Sunless Sea: Zubmariner Edition Review (Switch)

Game Details

Retail Price (USD): $19.99
Release Date: April 23, 2020
File Size: 2.7 GB
Publisher: Digerati
Developer: Failbetter Games
Click here to view on the Nintendo eShop.

Sunless Sea: Zubmariner Edition is an unusual sort of role-playing game where you command a ship and sail around a ‘zee’ (as the game calls it), gathering information, supplies, and a strange currency called ‘echoes’. It relies on text for the most part, which is something that immediately interested me. Now that I’ve played it, I feel mixed on the game, and I’ll elaborate below for you.


Narrative

Before you even start playing, the game opens with a quote from Joseph Conrad. In my case, however, I found myself thinking of another author while I played — China Miéville, an individual who crafted a very strange, dark tale in Perdido Street Station, among other books. I cannot fault Failbetter Games when it comes to their creativity and dedication to creating this world that you sail around in. Creatures are distinctive and odd, different islands offer different communities (it’s tricky just trying to describe some of them), and even some of your crew members possess this deliberate oddity. The game also lets you choose your background, which is a great touch — you can be a poet, a priest, a philosopher, and so on.
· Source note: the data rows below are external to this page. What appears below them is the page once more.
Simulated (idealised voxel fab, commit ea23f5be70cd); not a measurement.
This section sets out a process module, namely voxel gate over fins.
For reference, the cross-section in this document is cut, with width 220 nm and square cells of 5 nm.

With that said, there doesn’t seem to be a core ‘narrative’ going on- it’s more the type of game where you explore and run into various situations. Characters have distinctiveness, but little actual depth that I could see, and I couldn’t find a lot of options in regard to interacting with them- although, in fairness, they did seem to have some sort of sidequest type material tied to them if you wished to pursue it. While I see the appeal in this approach as someone who enjoyed games like Skyrim and Breath of the Wild, it felt a bit disappointing, possibly because of how ruthless the game world actually is. If I’m constantly dying and running into miserable situations, I’d like something to pull me through it all, some sort of emotional connection to the material. The game gives you the chance to engage in romance, but this ended up feeling flimsy, and I never really encountered anyone I would think of as friends or family.

Gameplay and Aesthetics

The gameplay is in some ways simple- selecting options via text- and in others ways overwhelming at first. You must obtain ‘echoes’ in various ways, such as selling items, which can then pay for your fuel and supplies. Elements such as ‘hearts’ will help you in certain situations if you have the right amount, which in turn depends on your own stats and those of your crew. You can work for the government, listen to strange stories, visit the local market, and sail around a huge map. If you like the idea of exploration, you will certainly appreciate this last element — it feels like there is a lot to see, although actually doing this can be tricky due to the challenges of fighting (I still have very little idea of what I was doing in this area) and running out of fuel and supplies. Fuel seems to vanish particularly quickly.

There is a certain enjoyment to sailing about, despite the challenges mentioned. It’s neat to discover new areas and dock at new locations. The combat eluded me to the point where I simply ran away from enemies, but I was still able to explore fairly well. Intriguingly, the ‘Zubmarine’ element is something that you can avoid completely — I played for hours and yet still didn’t obtain the enhancement to my ship, because the game requires you to find a specific location if you wish to make use of it. Normally this wouldn’t be a big deal, but exploration is so dangerous in this game that it can make things tricky to go looking for something like this.

The default mode for the game (and the intended way to play, apparently) is, in fact, specifically labelled as ‘unforgiving’, where your save slot is wiped if you die. Thankfully for people such as I, there is also a ‘merciful’ option that you can play instead, where if one captain dies, the next can pick up something they possessed.

I mainly use my Switch in handheld mode, and I did notice that the fan seemed to be working harder than usual to keep the console cool during play. Whether this is just a sign of my Switch getting old (I use the original model) or the game being demanding is another question. I wouldn’t be surprised if it were the latter though, considering how big the game is.

The visuals work well, especially when sailing through the dark zee, where you can see some sort of structures underneath the water. Some of the other artwork is also quite good; it feels like effort was taken over it, and as a result the character portraits or images tied to the narrative leave me with no real criticisms that I can make. I also like the main theme that plays when you are docked at London, although that is the only track that I remember.

Conclusion

Sunless Sea: Zubmariner Edition is big, dark, and cold. The game promises that you will die a lot, and this is accurate. If you’re mainly interested in this for the thrill of exploring and the small narrative pieces you can encounter, then you may well enjoy this experience, especially if you’re a fan of strange and gloomy worlds. If you prefer more of an emotional connection and warmth, however, it’s not something I would recommend. Either way, it’s not a bad game, and it’s certainly an original one.